France’s President Emmanuel Macron has opposed starting trade talks with the US, who withdrew from the Paris Agreement on climate change under the Trump administration. Like his counterpart across the Atlantic, Macron took to Twitter to show his resentment.
Nous défendons une Europe exemplaire pour le climat. La France s’oppose au lancement d'une négociation commerciale avec les États-Unis qui se placent en dehors de l’Accord de Paris.— Emmanuel Macron (@EmmanuelMacron) April 11, 2019
“We defend exemplary Europe for the climate [policy]. France opposes launching trade negotiations with the US that is not a member of the Paris Agreement”, he tweeted.
He noted that France is not alone in this fight, but insisted that Paris “must make its voice heard in the moment of truth” when the “long-term European project is at stake”. He also voiced France’s commitment to the cause, including concrete proposals like pesticide reduction, carbon neutrality by 2050, and food security.
His statements were backed by French Minister of Ecologic Transition François de Rugy who said on Twitter that Paris had voted against approving negotiations between the EU and the US and pointed at the country’s strong environmental requirements in trade agreements.
On 11 April, the European Commission received initial clearance from member states’ envoys to start negotiations, designed to mend trade relations between the allies, battered by the tariff row, as Reuters reported. This includes negotiation mandates to discuss cutting tariffs for industrial goods and making products meet EU or US standards easier. However, the mandates, which were initially presented in January, now need final approval from national ministers. According to Reuters, this question is on the agenda of an upcoming meeting of agriculture ministers.

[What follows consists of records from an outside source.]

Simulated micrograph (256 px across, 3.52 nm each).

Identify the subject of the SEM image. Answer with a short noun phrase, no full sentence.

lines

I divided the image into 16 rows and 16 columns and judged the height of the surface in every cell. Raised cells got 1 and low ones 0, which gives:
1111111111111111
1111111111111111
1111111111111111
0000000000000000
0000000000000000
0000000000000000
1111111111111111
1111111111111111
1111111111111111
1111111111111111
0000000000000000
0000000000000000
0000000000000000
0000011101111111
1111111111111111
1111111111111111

While other member states supported the mandates, France has resisted. Paris wanted to exclude agriculture from the talks and discuss climate change provisions. Ahead of the vote, an unnamed official from Macron’s office admitted to Associated Press that France’s demarche against was “purely symbolic”, as others supported the idea.
Tensions have peaked again of late after the US president announced that the US was introducing $11 billion worth of tariffs on EU products. The new row erupted over the World Trade Organisation's conclusion, released in 2018, that the bloc had provided illegal subsidies to aerospace firm Airbus which caused "adverse effects" to US rival Boeing. The case has been in litigation for 14 years. Commenting on the announcement, French Finance Minister Bruno Le Maire warned that the US and the EU "cannot allow" a fresh conflict over European plane-maker Airbus.
The war of tariffs broke out last year when Donald Trump imposed higher taxes on steel and aluminium imports. Europe responded with counter-tariffs on a number of US goods. However, last July the EU and the US reached a truce as Trump vowed not to impose punitive tariffs on EU cars.